Bahrain Not Interested In Mediation With Iran


Photo source: Bahrain Mirror

By Naveed Qazi | Editor, Globe Upfront

In 2020, members of the Gulf Cooperation Council namely Saudi Arabia, United Arab Emirates, and Kuwait started a process of de-escalation with Iran. But it all changed with the creation of Negev Summit in 2022.

When it comes to Saudi Arabia, it  held five talks with Tehran through mediation with Iraq, while UAE and Kuwait both returned their ambassadors to Iran after six years.  Bahrain has also unexpectedly shown no desire for reconciliation with Iran as well. It is not even showing any hints.

Bahrain, as a nation, is marred by divisive internal politics and is facing somewhat unique challenges for diplomatic extensions. As around seventy per cent of Bahrain’s population is made up of Shia Muslims, and since Iran considers itself the leader of Shias all over the world, the population tends to support its political demands. Having said that, human rights groups have long said that there exists systematic discrimination against Shia Muslims in Bahrain by the Sunni-dominated monarchy, which lets them exclude from key government posts and security posts. The common Shia population has also accused the monarchy of discrimination in housing and recruiting foreigners into military services and bringing Sunni tribes from Asia to change the demographic nature of the nation. The immigration influx was specifically mentioned in the Al Bander Report, where the minister of cabinet affairs allegedly paid five operatives a total of 2.7 million dollars to run a secret intelligence cell to target Shias, organise sectarian trolls, make election rigging strategies and offer subsidisation for new converts from Shia to Sunni Islam.

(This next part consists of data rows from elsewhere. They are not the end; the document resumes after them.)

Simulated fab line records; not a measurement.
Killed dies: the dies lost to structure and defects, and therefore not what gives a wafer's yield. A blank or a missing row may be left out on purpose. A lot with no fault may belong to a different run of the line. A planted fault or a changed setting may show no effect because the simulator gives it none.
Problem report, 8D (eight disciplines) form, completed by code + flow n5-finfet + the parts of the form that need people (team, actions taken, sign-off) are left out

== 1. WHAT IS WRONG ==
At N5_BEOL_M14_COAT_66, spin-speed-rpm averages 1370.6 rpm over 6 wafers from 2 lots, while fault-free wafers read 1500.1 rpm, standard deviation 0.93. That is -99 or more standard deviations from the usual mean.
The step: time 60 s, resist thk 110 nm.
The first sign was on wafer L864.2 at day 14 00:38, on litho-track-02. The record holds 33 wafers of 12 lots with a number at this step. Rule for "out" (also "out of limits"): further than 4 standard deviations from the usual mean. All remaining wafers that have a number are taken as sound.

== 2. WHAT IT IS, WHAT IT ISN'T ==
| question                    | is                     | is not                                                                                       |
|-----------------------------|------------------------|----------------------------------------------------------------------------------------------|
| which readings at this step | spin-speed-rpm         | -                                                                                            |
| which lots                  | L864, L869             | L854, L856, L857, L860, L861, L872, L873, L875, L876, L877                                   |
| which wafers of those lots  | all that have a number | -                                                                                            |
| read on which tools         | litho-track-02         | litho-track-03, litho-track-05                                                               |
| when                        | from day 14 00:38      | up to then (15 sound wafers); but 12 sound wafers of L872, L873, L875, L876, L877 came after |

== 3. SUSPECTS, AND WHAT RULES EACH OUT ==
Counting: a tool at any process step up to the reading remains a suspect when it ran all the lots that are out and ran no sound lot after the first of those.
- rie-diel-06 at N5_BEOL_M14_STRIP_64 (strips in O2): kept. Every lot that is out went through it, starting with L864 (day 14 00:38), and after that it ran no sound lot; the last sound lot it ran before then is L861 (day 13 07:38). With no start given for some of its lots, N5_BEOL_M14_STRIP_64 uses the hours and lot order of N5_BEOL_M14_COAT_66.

The political grievances of Shias mainly gained prominence between 2003-2010. Since then, there has been a targeting of Shia clerics, rights activists, and peaceful dissidents through arrests and criminal charges. There also have been restrictions on their travel movement as well. The experts described a wide range of charges, such as ‘inciting hatred against the regime’ and ‘illegal gathering’ to hide a deliberate targeting of Shias in the country. 

That’s why over the past few decades, the Shia population have made several attempts for coups to challenge the Al-Khalifa regime. According to Betual Doggan Akkas, an associate fellow at Al Sharq Strategic Research, a potential de-escalation with Iran will result in internal policy issues for the Bahraini monarchy.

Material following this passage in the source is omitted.